Indeed, the trial court did abuse its discretion in permitting this amendment. The issues had been joined in this case for six years and defendant had never claimed any contributory negligence on the part of Norma Beyer. She was never permitted, at the trial, an opportunity to defend herself against a claim of contributory negligence, as it was never alleged against her; furthermore, the case was not tried, either expressly or impliedly, on any theory of contributory negligence of Norma Beyer. It does not make any sense to have granted this motion to amend so as to interject an issue of contributory negligence of Norma Beyer into the case and then, some ten minutes later, rule that contributory negligence was not to be instructed upon; but, *774rather, to instruct the jury only upon comparative negligence. In Fredrick v. Dreyer, 257 N.W.2d 835 (S.D.1977), this Court would not tolerate an amendment to an answer adding a defense of contributory negligence where two years elapsed after an answer which originally asserted a general denial only. This case has never been overruled or modified. Here, six years elapsed. I agree with Justice Miller’s rationale as reflected by his special writing on this issue and to his case authorities.
Alluding to the second issue, it is fundamental that a trial court can instruct upon the theory of comparative negligence when it has first been established, by legally sufficient evidence in the record, that there has been contributory negligence. Instruction No. 17A in this case begins: “If the jury should find the plaintiff contributorily negligent, as elsewhere in these instructions defined, the plaintiff may still recover if the jury should find that such contributory negligence of the plaintiff was slight in comparison with the negligence of the defendant.” There was never any instruction, given to this jury, containing a definition of contributory negligence. Furthermore, as covered above, the court had ruled that a contributory negligence instruction was not warranted. We have, therefore, confusing and conflicting instructions resulting in an inadequate award under the circumstances and a miscarriage of justice. Trial courts can only present those issues to the jury, through their instructions, which find support by competent evidence in the record. Some fairly recent cases authored by this special writer include: Frazier v. Norton, 334 N.W.2d 865 (S.D. 1983); Atyeo v, Paulsen, 319 N.W.2d 164 (S.D.1982); Van Zee v. Sioux Valley Hosp., 315 N.W.2d 489 (S.D.1982); Ebert v. Fort Pierre Moose Lodge No. 1813, 312 N.W.2d 119 (S.D.1981); Ryken v. Blumer, 307 N.W.2d 865 (S.D.1981); Wolf v. Graber, 303 N.W.2d 364 (S.D.1981).
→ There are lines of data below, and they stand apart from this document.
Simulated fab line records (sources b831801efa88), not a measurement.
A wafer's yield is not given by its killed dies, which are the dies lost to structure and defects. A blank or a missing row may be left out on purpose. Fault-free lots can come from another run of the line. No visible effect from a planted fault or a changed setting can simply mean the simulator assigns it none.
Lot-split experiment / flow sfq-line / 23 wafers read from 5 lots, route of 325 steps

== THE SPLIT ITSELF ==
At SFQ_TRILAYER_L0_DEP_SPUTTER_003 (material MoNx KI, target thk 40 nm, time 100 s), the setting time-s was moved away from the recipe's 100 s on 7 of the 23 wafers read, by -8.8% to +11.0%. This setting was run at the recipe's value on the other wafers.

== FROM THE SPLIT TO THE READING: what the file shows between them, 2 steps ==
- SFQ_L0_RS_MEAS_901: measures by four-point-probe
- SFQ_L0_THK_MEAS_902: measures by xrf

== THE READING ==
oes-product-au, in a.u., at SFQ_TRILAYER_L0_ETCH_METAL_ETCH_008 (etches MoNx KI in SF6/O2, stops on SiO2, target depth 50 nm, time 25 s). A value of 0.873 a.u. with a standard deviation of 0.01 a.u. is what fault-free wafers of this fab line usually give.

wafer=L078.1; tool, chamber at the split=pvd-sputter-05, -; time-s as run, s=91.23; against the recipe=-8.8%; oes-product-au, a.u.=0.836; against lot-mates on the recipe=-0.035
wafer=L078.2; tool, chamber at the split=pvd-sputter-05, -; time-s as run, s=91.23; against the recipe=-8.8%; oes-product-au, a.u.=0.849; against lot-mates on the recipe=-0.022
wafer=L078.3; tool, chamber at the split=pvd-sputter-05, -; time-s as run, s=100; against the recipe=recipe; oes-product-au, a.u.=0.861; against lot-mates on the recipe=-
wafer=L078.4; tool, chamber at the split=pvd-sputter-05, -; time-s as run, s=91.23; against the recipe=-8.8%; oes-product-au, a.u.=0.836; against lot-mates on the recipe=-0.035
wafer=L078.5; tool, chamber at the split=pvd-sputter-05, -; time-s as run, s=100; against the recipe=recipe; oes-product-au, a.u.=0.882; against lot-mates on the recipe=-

On remand, my holding would be that an amendment permitting a defense of contributory negligence against Norma Beyer would not be permitted under the obvious facts of this case. There is no question of fact on contributory negligence concerning her conduct. The old Am.Jur. cite, contained in Justice Sabers’ writing, quoted in Hanisch, is inapposite to the facts at hand. Generic language in that cite is an inadequate peg upon which to hang a hypothesis of contributory negligence against Norma Beyer.